Music
As soon as you arrive in Belize, you will realize that music is a key element of Belizean life.
Belizeans enjoy Caribbean and Latin beats as well as contemporary American recordings but are equally proud of their own creations. For many Belizean, music is a part of the national identity, a way of connecting with ancestors while preserving traditional and cultural practices. You will hear an assortment of sounds on the radio, at a party or street-side barbeque stand, during a live performance at a club or café, or the rhythmic drums at a Garifuna wake.
Belizeans do not only listen to music, they have to move to it — everywhere and anywhere. It is not uncommon to see people dancing in the street outside a shop where music is blasting or to emphasize a conversation point with a little dance.
Virtually every celebration involves some sort of “traditional music” In September there are lively marches and carnival music from flat bed trucks in parades to celebrate the Battle of St. George’s Caye and Independence. At Christmas, North American Christmas carols in English and Spanish, blare alongside the lively Kriol,
“Good mawnin, miss lady and how are you dis mawnin…”
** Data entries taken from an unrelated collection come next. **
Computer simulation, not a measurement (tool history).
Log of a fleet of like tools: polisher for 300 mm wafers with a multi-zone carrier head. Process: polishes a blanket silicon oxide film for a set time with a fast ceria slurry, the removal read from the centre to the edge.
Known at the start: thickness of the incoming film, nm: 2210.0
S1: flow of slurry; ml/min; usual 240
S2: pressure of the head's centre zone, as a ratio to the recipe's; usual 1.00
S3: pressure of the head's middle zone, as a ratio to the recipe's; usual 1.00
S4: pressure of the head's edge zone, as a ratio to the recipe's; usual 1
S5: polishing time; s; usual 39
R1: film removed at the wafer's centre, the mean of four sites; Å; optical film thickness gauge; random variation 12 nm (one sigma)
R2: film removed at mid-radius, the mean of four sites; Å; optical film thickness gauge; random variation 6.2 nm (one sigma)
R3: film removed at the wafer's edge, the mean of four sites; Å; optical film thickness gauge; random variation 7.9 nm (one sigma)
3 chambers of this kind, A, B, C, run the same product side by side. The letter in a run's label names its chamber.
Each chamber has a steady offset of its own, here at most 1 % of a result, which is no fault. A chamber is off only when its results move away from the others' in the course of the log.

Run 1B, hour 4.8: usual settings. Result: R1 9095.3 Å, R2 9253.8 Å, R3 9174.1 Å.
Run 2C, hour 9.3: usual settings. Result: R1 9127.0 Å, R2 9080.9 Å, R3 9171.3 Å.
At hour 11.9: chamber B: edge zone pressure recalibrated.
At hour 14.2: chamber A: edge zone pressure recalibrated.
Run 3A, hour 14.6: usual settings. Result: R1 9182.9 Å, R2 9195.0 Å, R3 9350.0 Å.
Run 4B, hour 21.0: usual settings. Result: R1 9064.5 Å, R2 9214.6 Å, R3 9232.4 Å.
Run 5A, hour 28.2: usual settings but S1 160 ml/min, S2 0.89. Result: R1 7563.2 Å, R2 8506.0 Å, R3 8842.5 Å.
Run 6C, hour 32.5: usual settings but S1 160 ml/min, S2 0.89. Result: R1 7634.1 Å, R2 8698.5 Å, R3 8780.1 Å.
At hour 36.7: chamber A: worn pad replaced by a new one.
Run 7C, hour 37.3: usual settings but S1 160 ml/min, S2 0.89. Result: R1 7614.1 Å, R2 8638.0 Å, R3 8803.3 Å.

As you travel throughout Belize, the musical soundtrack in each destination’s will vary. Let your body move to the “Brukdown” — a distinctive, original Belizean Kriol musical genre using percussion instruments such as the accordion and “jawbone” of a cow; "Punta Rock” — an infusion of traditional Garifuna rhythms accampanied by the electric guitar; or travel north and south and listen to the Mestizo and Maya play melodious Marimba music with an age-old wooden percussion instrument.